Amal Alhaag is an Amsterdam-based curator, researcher and co-initiator/facilitator of several initiatives, including Metro54, a platform for experimental sonic, dialogic and visual culture and the Side Room (2013-2016), a room for eccentric practices and people together with dear friend and artist Maria Guggenbichler. Amal develops ongoing experimental and collaborative research practice, public programs and projects on global spatial politics, archives, colonialism, counter-culture, oral histories and popular culture.
Her projects and collaborations with people, collectives initiatives and institutions invite, stage, question and play with ‘uncomfortable’ issues that riddle, rewrite, remix, share and compose narratives in impermanent settings. Amal is currently part of the curatorial team of the quadrennial sonsbeek2020-2024 in Arnhem, Netherlands; senior research & public programmer at the Research Center for Material Culture, Netherlands and curatorial and research fellow at Mathaf, Arab Museum of Modern Art, Doha, Qatar.
Since 2015, Amal has developed an ongoing collaboration with Framed Framed and (befriended) artists, organisers, curators/cultural producers, academics, activists and organisers on programs that range from gatherings to group shows, film screenings and parties. In collaboration with artist and curator Barby Asante, Amal Alhaag co-initiated the ongoing collaborative project Diasporic Self: Black Togetherness as Lingua Franca (2019/2019) at Framer Framed in Amsterdam and at 198 Contemporary Arts & Learning in London. As part of the Metro54 team, she worked together with curator Rita Ouédraogo on A Funeral for Street Culture (2021), a multidisciplinary take-over at Framer Framed in Amsterdam.
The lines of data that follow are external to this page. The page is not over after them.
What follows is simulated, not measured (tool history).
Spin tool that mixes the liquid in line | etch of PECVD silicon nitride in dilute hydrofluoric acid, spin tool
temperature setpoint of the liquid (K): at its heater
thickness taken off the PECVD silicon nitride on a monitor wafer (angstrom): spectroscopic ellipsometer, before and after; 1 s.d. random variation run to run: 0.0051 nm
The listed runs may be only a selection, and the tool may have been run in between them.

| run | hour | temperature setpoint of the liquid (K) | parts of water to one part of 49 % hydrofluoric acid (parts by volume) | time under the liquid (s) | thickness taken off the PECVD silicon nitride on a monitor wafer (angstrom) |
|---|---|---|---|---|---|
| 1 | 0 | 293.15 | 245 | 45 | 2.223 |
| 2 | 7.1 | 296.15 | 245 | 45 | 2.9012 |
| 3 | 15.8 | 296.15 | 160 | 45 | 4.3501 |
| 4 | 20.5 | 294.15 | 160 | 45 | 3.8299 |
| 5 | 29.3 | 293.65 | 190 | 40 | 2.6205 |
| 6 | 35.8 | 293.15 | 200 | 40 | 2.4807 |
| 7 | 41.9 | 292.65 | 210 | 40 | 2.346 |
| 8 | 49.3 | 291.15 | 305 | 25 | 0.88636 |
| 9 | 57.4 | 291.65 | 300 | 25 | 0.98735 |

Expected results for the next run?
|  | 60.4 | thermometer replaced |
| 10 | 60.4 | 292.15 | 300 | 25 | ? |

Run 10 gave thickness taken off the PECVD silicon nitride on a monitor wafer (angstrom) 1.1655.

Presented at Framer Framed from 27 October 2024 to 26 January 2025, the exhibition The Anarchist Citizenship: People Made of Stories examines how storytelling, visual culture, architecture and social life (re)shape citizenship in Somaliland, the Somali region and its diaspora. It is the result of a collaborative research project initiated by Amal Alhaag and Nadine Stijns, in collaboration with Mustafa Saeed and various other artists, thinkers, architects, and activists based in Somaliland/Somalia and its diasporas.